Like many others, I followed news of the destruction of Joplin, Missouri, on Twitter. A tornado destroyed most of the southeast Missouri town and almost immediately videos and photos began showing up on YouTube, Facebook and Twitter.
It brought back memories of my radio days.
Our station had an old Army surplus radar that gave us something of a competitive edge when it came to storm coverage. We also relied on news from the National Weather Service that came in on a teletype. And the local weather spotters who radio’d eyeball reports in.
Then one night a big storm hit and I scurried out to the station only to discover power from the city was out. But we were able to broadcast thanks to a generator that just ran our transmitter and one studio. No radar, no teletype, zip.
So I started taking phone calls from listeners who described what was happening where they were. We did that for most of an hour.
Most old radio guys have lots of stories like that. Bad weather was radio’s time to shine.

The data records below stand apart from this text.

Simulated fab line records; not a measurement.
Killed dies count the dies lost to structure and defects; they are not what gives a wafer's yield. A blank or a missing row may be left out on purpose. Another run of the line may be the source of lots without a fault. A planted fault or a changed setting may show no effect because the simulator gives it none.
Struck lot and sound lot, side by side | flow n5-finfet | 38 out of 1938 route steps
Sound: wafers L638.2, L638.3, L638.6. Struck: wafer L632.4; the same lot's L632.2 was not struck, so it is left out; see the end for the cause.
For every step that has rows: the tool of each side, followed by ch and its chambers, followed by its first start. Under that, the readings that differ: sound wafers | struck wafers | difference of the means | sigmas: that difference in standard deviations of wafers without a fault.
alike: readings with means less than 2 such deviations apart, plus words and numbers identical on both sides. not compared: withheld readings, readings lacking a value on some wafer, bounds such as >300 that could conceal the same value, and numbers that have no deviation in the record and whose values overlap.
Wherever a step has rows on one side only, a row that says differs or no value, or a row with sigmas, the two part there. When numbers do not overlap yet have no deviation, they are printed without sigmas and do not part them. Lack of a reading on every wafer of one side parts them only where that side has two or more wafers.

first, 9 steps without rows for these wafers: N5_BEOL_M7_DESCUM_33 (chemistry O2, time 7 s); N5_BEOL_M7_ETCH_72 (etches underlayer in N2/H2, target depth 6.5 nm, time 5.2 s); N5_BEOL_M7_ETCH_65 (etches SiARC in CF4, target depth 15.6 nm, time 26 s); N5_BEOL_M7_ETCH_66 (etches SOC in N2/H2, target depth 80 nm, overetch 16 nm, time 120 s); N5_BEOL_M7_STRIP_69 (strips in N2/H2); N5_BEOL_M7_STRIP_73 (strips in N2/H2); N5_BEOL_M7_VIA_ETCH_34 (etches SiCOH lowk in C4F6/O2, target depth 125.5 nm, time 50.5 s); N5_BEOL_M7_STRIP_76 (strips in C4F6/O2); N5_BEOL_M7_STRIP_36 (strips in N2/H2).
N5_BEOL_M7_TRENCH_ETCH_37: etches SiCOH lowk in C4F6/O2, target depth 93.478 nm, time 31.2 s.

When I started working for a statewide radio network in 1984, it was frustrating not to be able to talk directly to the listeners, especially when a big story –like a tornado– was breaking. We only got on the air if our affiliates chose to put us on the air.
Same deal for covering the story. If the story was hundreds of miles away, we had to rely on our affiliate stations to send us reports we then put on the statewide network. And many of them did/do a remarkable job.
Assuming the radio stations in Joplin are on the air, our newsroom was probably getting reports last night.
This is what I was thinking about last night as I watched my twitter feed fill up with links to video and photos and first-hand accounts of the “devastation” (a term that has now been used so many times as to be almost meaningless).
At least two of our reporters –one in Missouri and one in Wisconsin– were re-tweeting reports about the big storms in their respective states. I was glad to see that and not very worried about the accuracy. The sources they were re-tweeting were credible.
It reminded me of a story about the BBC which has “a special desk that sits in the middle of the newsroom and pulls in reports from Twitter, Facebook, Flickr, YouTube and anywhere else it can find information.”
Whatever the disaster… natural or man-made… someone is there with a video camera and within minutes the story is being “reported.” What this means for ‘traditional’ news organizations like ours is still being worked out but it’s clear it will never be like it was.